Bill Introduced To Expand List Of Disqualifiers

AP Photo/Keith Srakocic

The Federal prohibitions on who may or may not purchase/possess a firearm are a subject of debate with many. On one side of the aisle we’re told that too many violent people are still able to get access to firearms. The other side might be saying “shall not be infringed” until blue in the face. Personally, just trying to report on this subject, I’ve been accused of being too “progressive” and that my views embrace unconstitutional provisions in the law. I imagine this’ll be no different. Just trying to get the details out in the open. What’s the subject today? Expanding who’s disqualified from firearm ownership.

A bill was recently introduced by Colorado Congressman Joe Neguse, the Vice Chair of the House Gun Violence Prevention Task Force. Neguse announced on November 4th the introduction of the legislation. The Congressman was joined by Representatives Jake Auchincloss and Robin Kelly in bringing the bill forward. H.R.5878 – End Gun Violence Act of 2021 aims to add certain misdemeanors to the current list of those who no longer have a Second Amendment right.

Today, Congressman Joe Neguse, Vice Chair of the House Gun Violence Prevention Task Force, along with Representatives Jake Auchincloss and Robin Kelly, are unveiling the End Gun Violence Act, legislation to restrict the sale of firearms to those convicted of violent misdemeanor crimes in the last five years. The shooter who killed 10 people at a King Soopers in Boulder, Colorado on March 22nd, had previously been convicted of a violent misdemeanor. Under this Act, he would not have been eligible to purchase the firearm used to kill 10 individuals that day.
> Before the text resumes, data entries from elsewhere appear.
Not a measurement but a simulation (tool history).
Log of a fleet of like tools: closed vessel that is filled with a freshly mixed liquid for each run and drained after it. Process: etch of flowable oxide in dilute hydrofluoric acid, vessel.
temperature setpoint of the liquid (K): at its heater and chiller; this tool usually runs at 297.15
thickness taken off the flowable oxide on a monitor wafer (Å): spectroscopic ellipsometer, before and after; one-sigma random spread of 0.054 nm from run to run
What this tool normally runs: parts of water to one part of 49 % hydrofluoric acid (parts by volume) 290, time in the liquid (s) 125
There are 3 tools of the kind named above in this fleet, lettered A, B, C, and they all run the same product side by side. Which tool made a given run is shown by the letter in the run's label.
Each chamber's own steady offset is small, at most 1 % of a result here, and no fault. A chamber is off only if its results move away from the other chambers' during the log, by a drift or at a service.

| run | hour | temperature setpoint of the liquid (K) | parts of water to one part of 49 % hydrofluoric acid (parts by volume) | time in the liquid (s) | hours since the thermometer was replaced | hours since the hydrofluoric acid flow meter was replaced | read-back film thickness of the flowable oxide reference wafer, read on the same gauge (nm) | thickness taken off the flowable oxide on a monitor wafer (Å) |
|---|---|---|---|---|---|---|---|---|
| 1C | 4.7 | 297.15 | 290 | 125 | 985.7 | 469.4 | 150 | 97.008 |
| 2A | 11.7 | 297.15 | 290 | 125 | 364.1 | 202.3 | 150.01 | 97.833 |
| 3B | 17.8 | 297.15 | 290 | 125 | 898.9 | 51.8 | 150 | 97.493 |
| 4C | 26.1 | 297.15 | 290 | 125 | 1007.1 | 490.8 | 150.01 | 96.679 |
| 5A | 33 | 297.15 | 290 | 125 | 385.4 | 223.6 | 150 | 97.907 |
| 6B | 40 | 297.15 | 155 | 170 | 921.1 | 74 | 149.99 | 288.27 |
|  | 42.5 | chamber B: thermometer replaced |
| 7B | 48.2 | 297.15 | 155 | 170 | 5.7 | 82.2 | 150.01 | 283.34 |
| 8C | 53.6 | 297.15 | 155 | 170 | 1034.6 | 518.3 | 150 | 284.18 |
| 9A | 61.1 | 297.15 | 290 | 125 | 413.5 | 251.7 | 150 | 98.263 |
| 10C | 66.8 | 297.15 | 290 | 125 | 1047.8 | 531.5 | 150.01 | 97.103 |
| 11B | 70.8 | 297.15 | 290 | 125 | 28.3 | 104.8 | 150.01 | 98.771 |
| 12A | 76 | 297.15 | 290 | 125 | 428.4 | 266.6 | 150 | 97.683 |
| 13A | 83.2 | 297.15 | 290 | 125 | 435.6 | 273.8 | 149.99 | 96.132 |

According to reports, the alleged shooter involved in the domestic terrorist attack did have a prior misdemeanor arrest which was “violent” in nature. From what’s available, the arrest involved the suspect punching a classmate in the face while in his final year of high school. A school fight that occurs might not be considered the best litmus test on one’s propensity to commit violence in the big picture, or even acutely. That’s not to say there were not other warning signs that the alleged individual was not of sound mind, but a school fight that results in a misdemeanor conviction I’ll attest could be a bad way of passing judgment.

Turning back to the press release, there are a couple of things we need to pick apart:

Currently, 22 states and the District of Columbia prohibit handgun purchases by persons convicted of certain misdemeanor crimes. However, these individuals are still eligible to purchase firearms in the remaining states, creating a patchwork of eligibility and increasing the risk of firearm-related violence.

There are states that prohibit persons with such convictions from purchasing firearms in those respective states. Okay, to continue by saying that they’re “still eligible” to buy them in other states, might be true, but like most things, “it’s complicated”. The way this is written is slightly misleading. The alleged domestic terrorist was said to have used an AR variant pistol. That was subject of all kinds of crazed full-semi-automatic-magazine-clip talk from the anti-freedom caucus to begin with. If a person can’t purchase a pistol in their home state, they’re not able to jump over to another state to buy one. The intricacies of this AR pistol conversation can get into the weeds quickly. I just wanted to set the record straight that if this release is asserting that someone who was unable to buy a pistol in one state, that they can do so in another, would be false. A NICS and 4473 would need to be done at an FFL in the state of residence.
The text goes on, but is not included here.